Can host threads execute kernels concurrently with intel sdk for opencl? I heard that kernels(commands) from different command-queues will be executed concurrently on the device. Is that true? And, is "Device Fission" supported on GPU with Intel opencl driver now? That may be another way to implement it.
I use: Intel Core i7, Intel HD Graphics 4600, Intel sdk for opencl.
THX,
Lingzhi
链接已复制
Lingzhi,
Kernels cannot be executed concurrently on the GPU device using current production drivers. The Device Fission feature is available on the OpenCL CPU device only: see https://software.intel.com/en-us/articles/opencl-device-fission-for-cpu-performance.
Robert
allanmac,
We are collecting the requirements and use cases for the concurrent kernel execution. Please let me know what they are and I will forward it to our product team. They are hesitant to add that functionality at the moment due to lack of demand and realistic use cases.
OK. Here's my use case:
I have an advanced pipeline of kernels that are designed to run concurrently. Inter-kernel dependencies are currently managed by the kernel launching logic and kernel-completion callbacks but at some point I may dump this work onto the OpenCL event system if it further reduces system latency.

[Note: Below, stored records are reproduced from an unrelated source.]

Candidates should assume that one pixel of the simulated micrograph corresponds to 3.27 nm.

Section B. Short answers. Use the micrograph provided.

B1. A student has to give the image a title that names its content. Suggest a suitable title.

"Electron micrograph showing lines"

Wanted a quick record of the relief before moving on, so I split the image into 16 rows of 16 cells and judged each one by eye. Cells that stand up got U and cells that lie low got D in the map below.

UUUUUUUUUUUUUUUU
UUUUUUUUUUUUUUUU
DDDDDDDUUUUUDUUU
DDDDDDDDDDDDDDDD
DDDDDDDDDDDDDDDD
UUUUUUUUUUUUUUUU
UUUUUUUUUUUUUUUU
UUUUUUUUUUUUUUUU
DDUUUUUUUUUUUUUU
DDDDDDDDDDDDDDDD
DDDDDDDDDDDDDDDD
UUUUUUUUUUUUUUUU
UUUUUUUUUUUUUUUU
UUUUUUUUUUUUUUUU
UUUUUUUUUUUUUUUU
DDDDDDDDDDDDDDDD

Some of the kernels are computationally intense. Others are not. All run for short durations (from microseconds to at most a few milliseconds).
I don't care about presenting enough work to the IGP for it to reach its peak clock speed since I always have the option to make that happen by queuing up more work for the IGP.
But I do care about latency... which is why I really want concurrent kernels.
---
That being said, I understand why the smaller IGPs probably aren't going to benefit much from concurrent kernel execution.
But a double or triple-slice IGP seems like it would be a good environment for concurrent kernel execution. :)
allanmac,
In the short term, we have nested parallelism in OpenCL 2.0 (kernels launching other kernels), which should improve latency situation. For more on nested parallelism, see my article https://software.intel.com/en-us/articles/gpu-quicksort-in-opencl-20-using-nested-parallelism-and-work-group-scan-functions
You can also watch short videos on nested parallelism here:
- https://software.intel.com/en-us/videos/implementing-sierpi-ski-carpet-in-opencl-20
- https://software.intel.com/en-us/videos/gpu-quicksort-in-opencl-20
I will forward your input to our product team.